By brand, Calvin Klein remained flat year-on-year at $886.1 million, while Tommy Hilfiger was up 3 per cent to $1 billion, driven by growth in the Americas and EMEA (Europe, the Middle East and Africa).
“Since we last spoke, we have seen an increasingly tough macro environment,” CEO Stefan Larsson told investors on Thursday. “While we have to recognise this evolved backdrop, all our focus is on what’s within our control to strengthen and expand the impact of our own PVH+ [the company’s business strategy] actions. And in moments like this, when the external factors get worse, it’s the time to sharpen our focus, get even closer to the consumers, and expand our execution.”

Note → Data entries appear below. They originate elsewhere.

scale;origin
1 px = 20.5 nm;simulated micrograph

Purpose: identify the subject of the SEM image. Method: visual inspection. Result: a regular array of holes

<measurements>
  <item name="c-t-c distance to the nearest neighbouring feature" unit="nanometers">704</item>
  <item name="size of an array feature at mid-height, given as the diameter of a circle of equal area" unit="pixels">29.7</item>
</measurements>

“Today, we see a big difference in performance between where we have strategically leaned in to innovate and where we have yet to do so, and in the back half of this year we will accelerate the impact of these kinds of initiatives to cover a bigger part of the total assortment,” Larsson said, speaking specifically of Calvin Klein. (Though he added that this innovation focus will carry through to the Tommy Hilfiger brand as well, having observed similar trends here.)
By region, EMEA revenues were up 4 per cent year-on-year to $927 million. “Despite the continued muted consumer backdrop, we drove better conversion across the region with particular strength in the big consumer moment,” Larsson told investors. The Americas were up 8 per cent to $608.4 million. The tough consumer environment is most notable in the US, CFO Zac Coughlin said.
Asia-Pacific fared worse, down 11 per cent to $351.7 million. PVH attributes this to an approximately 3 per cent decline due to the timing of the Lunar New Year shopping period (primarily in the fourth quarter of 2024) as well as a challenging consumer environment, especially in China. “As we shared last quarter, starting in February, we began to face incrementally tougher headwinds in China, which have since continued,” Larsson said. “While we’re optimistic about the opportunities to grow our brands in the regions, we are realistic about the continued headwinds from a challenging backdrop, particularly in China.”
Despite the positive quarter, PVH lowered its full-year expectations, citing the tough macro environment. PVH affirmed its revenue outlook of flat growth or a slight increase (on a constant currency basis), but lowered forecasts for its projected operating margin and earnings per share (EPS). “Although we are reaffirming our revenue guidance of flat to up slightly, we are not yet in a place to fully compensate for the effects of these strong macro forces, and that’s why we have to adjust our full-year non-gap guidance down for both EBIT [earnings before interest and taxes] margin and EPS,” Larsson said.
“Across the industry, we are navigating a very uncertain consumer and macro environment that has become increasingly challenged over the past three months,” he added. “The tougher retail trends we saw in February continued, with consumer sentiment further weakening to some of its lowest recorded levels since the 1950s.”
Tariffs are only exacerbating these challenges, the CEO said. PVH anticipates that the unmitigated impact of tariffs will create a headwind of approximately $65 million to the company’s full-year EBIT. Consistent with the latest crop of US earnings, PVH said that it anticipates this will weigh predominantly on the second half of the year.
“This guidance is not what we set out to deliver when we started the year, and as a leadership team, we are leaning into where we have the strength in the PVH+ execution, and we will expand its impact already for the back half of this year,” Larsson said.